Nicholas Reed Langen: Reforming the Supreme Court

Fresh from inaugurating its Independent Review of Administrative Law, this government is still not finished with the judiciary, at least according to recent policy proposals leaked to the Sunday Telegraph.  Downing Street has also turned its eye onto the Supreme Court and its structure and composition.

According to the leaked policy proposals, the government’s reforms would revolutionise the composition of the Court.  Rather than having an elite cadre of twelve Supreme Court justices, there would be a large pool of ‘appeal court judges’, which would, in the first instance, presumably incorporate all the current justices of the Supreme Court and those judges sitting in the Court of Appeal.  For each case that was brought before this re-imagined final court of appeal, a panel of judges would be selected from the pool in a fashion similar to the present panel selection process, albeit excluding those judges who heard the case at a lower level.

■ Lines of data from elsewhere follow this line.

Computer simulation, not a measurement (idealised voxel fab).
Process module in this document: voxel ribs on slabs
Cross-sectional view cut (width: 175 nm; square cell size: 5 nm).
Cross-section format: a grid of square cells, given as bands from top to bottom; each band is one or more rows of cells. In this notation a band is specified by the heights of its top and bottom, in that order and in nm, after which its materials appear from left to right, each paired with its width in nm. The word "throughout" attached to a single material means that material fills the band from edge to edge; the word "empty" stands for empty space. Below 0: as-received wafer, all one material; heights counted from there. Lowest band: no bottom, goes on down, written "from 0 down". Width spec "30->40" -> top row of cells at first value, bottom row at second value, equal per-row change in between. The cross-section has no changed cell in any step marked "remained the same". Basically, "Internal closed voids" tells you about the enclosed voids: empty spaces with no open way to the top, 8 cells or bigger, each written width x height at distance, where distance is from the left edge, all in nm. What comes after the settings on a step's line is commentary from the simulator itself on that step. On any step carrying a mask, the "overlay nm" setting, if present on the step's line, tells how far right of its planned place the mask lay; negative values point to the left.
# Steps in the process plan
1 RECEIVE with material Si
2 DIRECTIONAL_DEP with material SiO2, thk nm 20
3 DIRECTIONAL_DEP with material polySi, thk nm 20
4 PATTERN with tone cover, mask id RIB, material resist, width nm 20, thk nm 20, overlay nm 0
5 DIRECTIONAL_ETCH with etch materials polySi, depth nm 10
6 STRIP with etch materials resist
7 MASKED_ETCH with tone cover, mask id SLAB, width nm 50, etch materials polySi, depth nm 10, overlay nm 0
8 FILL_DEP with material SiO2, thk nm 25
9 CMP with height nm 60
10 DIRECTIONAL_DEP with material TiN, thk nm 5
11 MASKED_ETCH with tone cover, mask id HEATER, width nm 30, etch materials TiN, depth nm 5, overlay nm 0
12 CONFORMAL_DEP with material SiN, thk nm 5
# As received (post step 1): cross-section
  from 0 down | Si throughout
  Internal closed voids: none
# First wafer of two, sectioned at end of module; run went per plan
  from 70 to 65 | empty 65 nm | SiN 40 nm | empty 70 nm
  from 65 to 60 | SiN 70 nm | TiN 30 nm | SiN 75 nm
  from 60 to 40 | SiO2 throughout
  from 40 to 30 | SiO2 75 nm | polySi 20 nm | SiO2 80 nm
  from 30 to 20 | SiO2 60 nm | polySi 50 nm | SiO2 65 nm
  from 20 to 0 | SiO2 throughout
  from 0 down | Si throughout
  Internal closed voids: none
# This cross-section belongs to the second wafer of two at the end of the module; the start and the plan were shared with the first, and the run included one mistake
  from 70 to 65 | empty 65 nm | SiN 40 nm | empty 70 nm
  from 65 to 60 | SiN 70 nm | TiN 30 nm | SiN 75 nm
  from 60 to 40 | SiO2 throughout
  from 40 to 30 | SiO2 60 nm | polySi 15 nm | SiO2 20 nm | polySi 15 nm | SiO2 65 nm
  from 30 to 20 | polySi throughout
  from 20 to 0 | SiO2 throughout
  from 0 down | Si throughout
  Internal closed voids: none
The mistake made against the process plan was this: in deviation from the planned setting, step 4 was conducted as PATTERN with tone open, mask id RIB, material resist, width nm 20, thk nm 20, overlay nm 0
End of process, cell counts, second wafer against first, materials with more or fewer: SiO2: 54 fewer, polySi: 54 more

The mooted reforms are a near mirror of those put forward by Derrick Wyatt QC and Richard Ekins in a paper published by the Judicial Power Project (JPP) over the summer.  Consistent with much of the JPP’s animating philosophy,  Wyatt and Ekins argue that the Supreme Court has become too activist (although Wyatt is careful to distinguish his philosophy from Ekins’ more vehement judicial scepticism), and that it needs a clear reminder that it is not the ultimate constitutional authority in the kingdom.  Rather than focussing upon reining in the powers of the Court directly, their proposals instead seek to implicitly degrade the authority of the Court by expanding its membership.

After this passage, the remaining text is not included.